The parties’ submissions reveal that this task usually is accomplished by using a wrench to loosen
vertical bolts connecting the Christmas tree casing to the platform such that the tree and tubing can
be removed as one unit. In this instance, however, rust on the bolts made removal problematic and
eventually stalled the crew’s progress. After several hours without success, the crew proposed using
a cutting torch to simply cut the bolts. Defendant’s on-site “company man”, Kruse Gribble,
however, advised the Alliance crew that, because of safety concerns, a cutting torch could not be
used. Thus, the crew instead proceeded to attempt to “back out” (loosen) hanger pins holding the
tubing in place to allow the removal of the Christmas tree followed by the tubing hanger and tubing.

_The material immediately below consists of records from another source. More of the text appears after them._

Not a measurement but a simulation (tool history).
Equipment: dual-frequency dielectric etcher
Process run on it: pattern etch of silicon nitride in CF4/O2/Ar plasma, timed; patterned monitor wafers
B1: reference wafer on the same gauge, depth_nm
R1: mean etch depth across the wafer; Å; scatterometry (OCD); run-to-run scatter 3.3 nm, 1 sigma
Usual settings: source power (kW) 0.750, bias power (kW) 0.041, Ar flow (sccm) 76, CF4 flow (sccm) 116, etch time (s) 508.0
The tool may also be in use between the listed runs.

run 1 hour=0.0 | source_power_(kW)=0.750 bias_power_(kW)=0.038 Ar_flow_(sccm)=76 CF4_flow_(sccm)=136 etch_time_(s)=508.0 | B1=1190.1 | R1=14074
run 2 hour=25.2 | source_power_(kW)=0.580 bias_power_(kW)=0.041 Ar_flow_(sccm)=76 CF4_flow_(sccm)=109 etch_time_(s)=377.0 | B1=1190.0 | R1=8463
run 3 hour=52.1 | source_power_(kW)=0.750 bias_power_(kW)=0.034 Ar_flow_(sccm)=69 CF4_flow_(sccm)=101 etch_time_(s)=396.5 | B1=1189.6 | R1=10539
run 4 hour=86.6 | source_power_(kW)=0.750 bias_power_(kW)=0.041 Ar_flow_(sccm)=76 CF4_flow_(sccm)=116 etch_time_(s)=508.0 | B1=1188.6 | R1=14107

Plaintiff loosened four of the hanger pins without problem. As he backed the fifth
pin away from the tubing hanger assembly, however, the pin and the packing gland suddenly
ejected, because of unexpected pressure in the void of the wellhead, and struck Plaintiff’s shin.
This lawsuit followed.
LAW AND ANALYSIS
I. Summary Judgment Standard
Pursuant to Rule 56(a) of the Federal Rules of Civil Procedure, summary judgment
shall be granted "if the movant shows that there is no genuine dispute as to any material fact and
the movant is entitled to a judgment as a matter of law." Fed. R. Civ. P. 56(a). The materiality of
facts is determined by the substantive law's identification of which facts are critical and which facts
are irrelevant. Anderson v. Liberty Lobby, Inc., 477 U.S. 242, 248, 106 S. Ct. 2505, 2510, 91 L.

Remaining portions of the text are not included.